Oriana's Operational Details

Total capacity: 57.7 MW
Operational since: October 2016
Type: Ground Mounted

Oriana's History

In order to enter the Puerto Rican market, Sonnedix had to agree that construction of its solar plants would comply with the Puerto Rico Electric Power Authority (PREPA)’s minimum-technical requirements (MTRs), which were stricter than other jurisdictions where the company operates. To successfully adhere to PREPA’s regulations during the construction of Salinas, Sonnedix’ first solar plant in the country, the company partnered with a global team of experts to develop the first operational formula of its kind. But the process took almost 20 months to complete.

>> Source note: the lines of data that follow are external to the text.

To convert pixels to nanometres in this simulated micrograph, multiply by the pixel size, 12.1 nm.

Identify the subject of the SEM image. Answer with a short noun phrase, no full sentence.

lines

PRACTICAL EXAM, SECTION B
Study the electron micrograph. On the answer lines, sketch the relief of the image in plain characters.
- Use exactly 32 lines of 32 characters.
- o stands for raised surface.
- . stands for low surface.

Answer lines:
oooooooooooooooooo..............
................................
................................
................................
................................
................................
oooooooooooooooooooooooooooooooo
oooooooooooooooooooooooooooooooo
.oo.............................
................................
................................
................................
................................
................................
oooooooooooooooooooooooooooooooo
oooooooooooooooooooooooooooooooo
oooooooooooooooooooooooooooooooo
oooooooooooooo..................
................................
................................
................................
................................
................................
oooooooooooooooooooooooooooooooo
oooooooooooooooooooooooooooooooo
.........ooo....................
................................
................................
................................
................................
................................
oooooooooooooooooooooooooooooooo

However, construction on Oriana, Sonnedix’s second power plant in Puerto Rico and the largest of its kind in the Caribbean, began at the start of 2016 and went live just 9 months later—despite being 4.5 times the size of Salinas. Thanks to working closely with PREPA and resourcefully applying learnings gleaned from its first project, Sonnedix was able to significantly reduce Oriana’s construction time to quickly reach mechanical completion.

At the peak of Oriana’s construction phase, Sonnedix employed 1,100 local residents, all of whom had been recruited through a joint effort with government employment offices in the area. In terms of unofficial employees, a well-respected local landowner who had previously raised his cattle on the site took to riding his horse around the construction area as a “supervisor de facto” of the plant’s progress.

Oriana is built on two sites, each about 100 acres large. The northern site is sandy and composed of a base layer of limestone rock, which represented a challenge in terms of laying the foundation for the platform. The southern site, being hilly, produced a different type of challenge. Rather than excavate the land to create a flat building surface, Sonnedix opted to build its platform along the slopes, as it not only had advantages in terms of work required to construct, but respecting the natural contours of the terrain now ensures that when the project finishes its lifetime and all the machinery is removed later, Sonnedix can leave the land as it was found. Another advantage arose after the site was complete, when locals driving along the road noticed that the undulating solar platforms resemble the ocean’s waves, adding man-made beauty to the landscape.

Operational since the end of 2016, Oriana meets the annual electricity needs of more than 12,000 homes and offsets 95,000 tons of carbon dioxide emissions a year—the equivalent of planting 50,000 trees every year.